In this series from the American Statecraft Program, James Goldgeier and Joshua Shifrinson discuss and debate the issues surrounding NATO enlargement in a twenty-first-century exchange of letters. Read the previous entry here.
Dear Josh,
Alas, I think you have it exactly backward. NATO enlargement isn’t the cause of Russian President Vladimir Putin’s full-scale war against Ukraine. But Putin’s aggression is the primary cause of NATO taking Ukrainian membership more seriously, and it led Finland and Sweden to do something that was (highly) unlikely until February 2022: to seek to join the alliance.

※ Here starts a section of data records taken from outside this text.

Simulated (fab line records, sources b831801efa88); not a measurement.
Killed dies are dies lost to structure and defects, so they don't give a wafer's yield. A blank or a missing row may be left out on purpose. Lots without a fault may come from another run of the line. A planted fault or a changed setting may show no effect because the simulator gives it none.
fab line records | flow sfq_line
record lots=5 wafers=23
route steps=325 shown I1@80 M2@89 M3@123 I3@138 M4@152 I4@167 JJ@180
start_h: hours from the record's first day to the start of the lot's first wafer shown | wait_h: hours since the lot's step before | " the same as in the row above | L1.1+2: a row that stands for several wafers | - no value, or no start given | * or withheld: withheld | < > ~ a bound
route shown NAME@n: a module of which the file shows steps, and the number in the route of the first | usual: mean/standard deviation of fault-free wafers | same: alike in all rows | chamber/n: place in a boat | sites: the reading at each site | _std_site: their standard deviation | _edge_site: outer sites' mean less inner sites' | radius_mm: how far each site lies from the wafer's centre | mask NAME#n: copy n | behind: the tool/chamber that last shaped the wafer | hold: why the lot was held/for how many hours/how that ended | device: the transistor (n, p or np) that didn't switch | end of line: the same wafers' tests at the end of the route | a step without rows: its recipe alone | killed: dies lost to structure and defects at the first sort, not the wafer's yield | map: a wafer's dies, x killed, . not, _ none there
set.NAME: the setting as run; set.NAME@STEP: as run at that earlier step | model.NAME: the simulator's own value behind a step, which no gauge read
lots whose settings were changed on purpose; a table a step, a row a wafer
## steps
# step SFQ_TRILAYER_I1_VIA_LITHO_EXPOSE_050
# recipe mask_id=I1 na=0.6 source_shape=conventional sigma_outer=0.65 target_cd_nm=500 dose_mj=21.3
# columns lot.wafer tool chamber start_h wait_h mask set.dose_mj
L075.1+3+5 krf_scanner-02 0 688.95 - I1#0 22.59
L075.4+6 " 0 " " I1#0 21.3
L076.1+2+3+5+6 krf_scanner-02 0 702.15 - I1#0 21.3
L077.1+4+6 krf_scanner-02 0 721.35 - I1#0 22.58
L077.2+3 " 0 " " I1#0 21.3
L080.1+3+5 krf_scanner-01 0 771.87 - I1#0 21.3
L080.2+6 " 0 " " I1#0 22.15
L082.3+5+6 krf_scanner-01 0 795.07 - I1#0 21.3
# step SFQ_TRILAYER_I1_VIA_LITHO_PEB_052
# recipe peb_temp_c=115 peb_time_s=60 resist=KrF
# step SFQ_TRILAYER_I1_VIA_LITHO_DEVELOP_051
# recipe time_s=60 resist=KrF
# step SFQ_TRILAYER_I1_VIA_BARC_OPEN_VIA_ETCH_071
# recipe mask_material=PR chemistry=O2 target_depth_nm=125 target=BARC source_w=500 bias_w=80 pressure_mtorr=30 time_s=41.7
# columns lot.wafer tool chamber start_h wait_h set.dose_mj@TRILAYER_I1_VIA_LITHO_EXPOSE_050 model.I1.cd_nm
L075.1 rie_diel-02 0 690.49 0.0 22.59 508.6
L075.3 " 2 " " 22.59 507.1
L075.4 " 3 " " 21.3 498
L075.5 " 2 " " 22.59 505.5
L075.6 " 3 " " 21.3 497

Concordia College professor Rebecca R. Moore’s chapter on the evolution of the NATO-Ukraine relationship in our NATO enlargement book is particularly telling. “Over the past three decades,” she writes, “NATO has repeatedly affirmed that its door remains open. In reality, it has been tiptoeing around Russia since the early 1990s, especially on the question of Ukraine’s membership in NATO.” Perhaps most importantly, she notes, “The principal problem with the argument that NATO enlargement precipitated Russian aggression is not only that it mischaracterizes the impetus for NATO enlargement; it also presumes that in its absence, Russian foreign policy would have steered a different course.”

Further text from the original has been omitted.